One of the most common questions I get when talking to folks about database administration is how to measure the effectiveness and quality of a DBA staff. This question is not really an easy one to answer, and for a number of reasons. The most important reason is that the role of the DBA is constantly changing, so being able to measure something that is always in flux is challenging. One example of this constant change is that DBAs need to go beyond relational, to manage more than just relational/SQL database systems. But there are more examples, of which I have extensively written about and spoken of.
One popular post of mine, titled How Many DBAs?, discusses the difficulty of determining the appropriate staffing level for a DBA group. Basically, it boils down to the techies usually thinking that more DBAs are needed, and management saying that there are already enough (or, even worse, too many) DBAs on staff. The humorous reply from the DBA manager when asked how many DBAs they need is always the same: “one more, please!”
And that brings me to today’s entry, in which we look at what type of metrics are useful for measuring the DBA’s quality of work. So, what is a good way to manage how effective your DBA group is?

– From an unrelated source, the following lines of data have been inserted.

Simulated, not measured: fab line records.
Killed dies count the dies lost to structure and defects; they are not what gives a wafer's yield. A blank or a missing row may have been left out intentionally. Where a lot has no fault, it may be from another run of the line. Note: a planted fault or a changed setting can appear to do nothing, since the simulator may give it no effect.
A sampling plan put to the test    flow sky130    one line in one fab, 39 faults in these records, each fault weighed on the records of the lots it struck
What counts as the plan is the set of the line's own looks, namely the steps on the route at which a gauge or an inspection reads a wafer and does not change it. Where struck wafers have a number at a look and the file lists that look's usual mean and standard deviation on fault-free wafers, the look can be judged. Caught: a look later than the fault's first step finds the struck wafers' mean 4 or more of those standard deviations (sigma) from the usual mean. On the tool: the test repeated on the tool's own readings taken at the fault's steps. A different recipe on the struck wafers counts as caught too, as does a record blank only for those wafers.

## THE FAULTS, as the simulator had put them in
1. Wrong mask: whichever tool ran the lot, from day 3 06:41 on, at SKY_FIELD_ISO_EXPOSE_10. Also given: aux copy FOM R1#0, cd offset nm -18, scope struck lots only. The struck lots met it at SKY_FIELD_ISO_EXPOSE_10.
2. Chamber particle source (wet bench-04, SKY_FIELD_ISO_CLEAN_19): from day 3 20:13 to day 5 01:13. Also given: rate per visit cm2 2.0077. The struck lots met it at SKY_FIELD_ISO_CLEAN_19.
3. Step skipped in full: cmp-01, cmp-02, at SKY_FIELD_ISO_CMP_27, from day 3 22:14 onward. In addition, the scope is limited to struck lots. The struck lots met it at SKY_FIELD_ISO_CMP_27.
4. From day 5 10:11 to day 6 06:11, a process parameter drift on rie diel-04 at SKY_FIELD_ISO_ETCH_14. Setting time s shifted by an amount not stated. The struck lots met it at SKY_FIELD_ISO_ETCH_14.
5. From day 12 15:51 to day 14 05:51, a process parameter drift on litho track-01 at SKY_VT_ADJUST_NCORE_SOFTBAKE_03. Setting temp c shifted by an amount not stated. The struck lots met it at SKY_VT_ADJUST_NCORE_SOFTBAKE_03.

A good DBA has to be a jack of all trades. And each of these “trades” can have multiple metrics for measuring success. For example, a metric suggested by one reader was to measure the number of SQL statements that are processed successfully. But what does “successfully” mean? Does it mean that it is syntactically correct, that the statement returned the correct results, that it returned the correct results in a reasonable time?
And what is a “reasonable” time? Two seconds? One minute? A half an hour? Unless you have established service level agreements (SLAs) it is unfair to measure the DBA on response time. And the DBA must participate in establishing reasonable SLAs (in terms of cost and response time) lest s/he be handed a task that cannot be achieved.
Measuring the number of incidence reports is another oft-cited potential metric. Well, this is fine if it is limited to only true problems that might have been caused by the DBA. But not all database problems are legitimately under the control of the DBA. Should the DBA be held accountable for bugs in the DBMS (caused by the DBMS vendor); or for poor SQL written by developers when no time is given to the DBA for review; or for design elements forced on him or her by an overzealous development team (happens all the time).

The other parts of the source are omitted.